The funnel of the conversion to install had too many steps, few users knew how to go through all of them, and there were little to no acquisition channels. It won't be possible to return to these times, thankfully, even if two well-established marketplaces, the App Store and Google Play, cease to exist at once. Though I don't think we'd soon have nice alternatives to them either. Google allows 3rd party marketplaces to be installed on Android devices but it doesn't seem that any of them come close to Google Play in features and user experience, to be honest.
Even Epic Games Store, if we take a look at PC gaming marketplaces, is pretty scarce in terms of features: despite having an opportunity to copy and hone Steam best practices, the UX isn't great. For example, they still don't have a shopping cart — though it's pretty vital for user experience, especially during sales. This feature has been sitting on their roadmap
for at least a year. I think smaller companies have even less chances to quickly develop something decent without causing users' complaints.
Also, it's great that developers now have access to numerous features incorporated in just two marketplaces with a huge number of paying users. We can have a look at the Chinese mobile market where thousands of stores exist, users are scattered across them, and a developer has to accommodate to several sets of rules while rarely getting even a pinch of features that the App Store and Google Play have. Of course, the App Store is available there yet (while Google Play is blocked). However, if the App Store caves into Trump's demands and bans WeChat, the interest in Apple devices will decline — this app is vital for Chinese users, playing the same part as the web does in other countries.

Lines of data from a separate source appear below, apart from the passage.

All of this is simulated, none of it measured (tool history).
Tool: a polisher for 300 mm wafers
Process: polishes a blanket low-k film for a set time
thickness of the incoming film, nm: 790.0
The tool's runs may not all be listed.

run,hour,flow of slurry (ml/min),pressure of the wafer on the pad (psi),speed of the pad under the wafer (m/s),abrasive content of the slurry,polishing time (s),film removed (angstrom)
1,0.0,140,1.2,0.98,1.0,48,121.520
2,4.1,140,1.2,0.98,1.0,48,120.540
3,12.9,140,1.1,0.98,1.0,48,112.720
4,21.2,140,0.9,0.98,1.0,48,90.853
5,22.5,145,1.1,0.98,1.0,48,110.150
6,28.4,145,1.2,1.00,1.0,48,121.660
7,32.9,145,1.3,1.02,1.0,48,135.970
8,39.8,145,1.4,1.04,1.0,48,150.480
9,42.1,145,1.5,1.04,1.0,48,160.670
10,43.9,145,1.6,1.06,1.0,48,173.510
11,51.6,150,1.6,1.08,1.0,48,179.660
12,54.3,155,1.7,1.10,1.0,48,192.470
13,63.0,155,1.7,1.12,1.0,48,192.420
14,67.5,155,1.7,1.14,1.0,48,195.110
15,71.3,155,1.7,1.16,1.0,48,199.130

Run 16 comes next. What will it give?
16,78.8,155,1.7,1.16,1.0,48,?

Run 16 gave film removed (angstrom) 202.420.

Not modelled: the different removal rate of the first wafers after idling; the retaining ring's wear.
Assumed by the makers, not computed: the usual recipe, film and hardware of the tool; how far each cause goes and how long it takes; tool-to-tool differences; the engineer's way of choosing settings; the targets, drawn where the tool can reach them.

Ok, I'm trailing off here. The trade war between the US and China is sometimes cited as an underlying reason for this conflict but I'm not sure I want to dive into this issue at all. I only know that Tencent owns 40% of Epic Games — but
Tim Sweeney, their CEO, is still the decision maker.
So, there shouldn't be doubts that Apple changed
the way apps and games are distributed to the better. Hell, the biggest irony of all this situation with lawsuits is that they lowered industry standard to 30% — and I recall 80% commissions before this standard was established in 2011 — while providing a bunch of tools that make developer lives easier.
Also, the commission isn't always equal to 30%. The App Store and Google Play commission structure is more favourable for app developers that use in-app subscriptions as their monetisation model, cutting the commission from 30% to 15% for each user after the first year of their subscription. However, for other monetisation models and games the commission rate stays at 30%.
And if your app qualifies as a reader or a business app, you can add an alternative payment method. Definitions of these two categories are rather vague, and Hey! by Basecamp tried to use this loophole
but couldn't get through the review process in the App Store. Dropbox somehow qualifies as a reader though.
Digital Context Next also raised their concerns
about the flexibility of Apple's policies regarding the subscription fee. During latest antitrust trials of Apple, Google, Facebook, and Amazon, it was revealed that Amazon Video Prime's fee was reduced to 15% for new subscribers and was waived for previous ones. The app was also allowed to implement other payment methods.
Oh, by the way. I'm not talking a lot about Google Play because it mostly follows the App Store trail. Also, Google allows installing other marketplaces on Android devices so it softens the power dynamics between an OS company and developers.
The ultimate goal of Epic Games is linked to this fact more than to service fees. They don't hide their intention to create a stand-alone gaming store as they did for Android, PC and Mac — it's mentioned in the lawsuit against Apple. Epic Games don't seem to think that the company that created an ecosystem is entitled to be the only beneficiary party.
Their strategy to attack the commission rates of a competitor instead of their place in product distribution has already worked once. In result, Epic Games attracted more users because Epic Games Store was lavishly mentioned in headlines, tweets, and subreddits. It was likely just a side effect that Steam lowered their commission
for games that earned more than 10 million dollars.
I don't think this conflict will seriously affect the dominating role of the App Store and Google Play on the mobile market — as we can see, Steam haven't lost its leading position. However, it might tank some companies and nurture new possibilities for developing awesome products.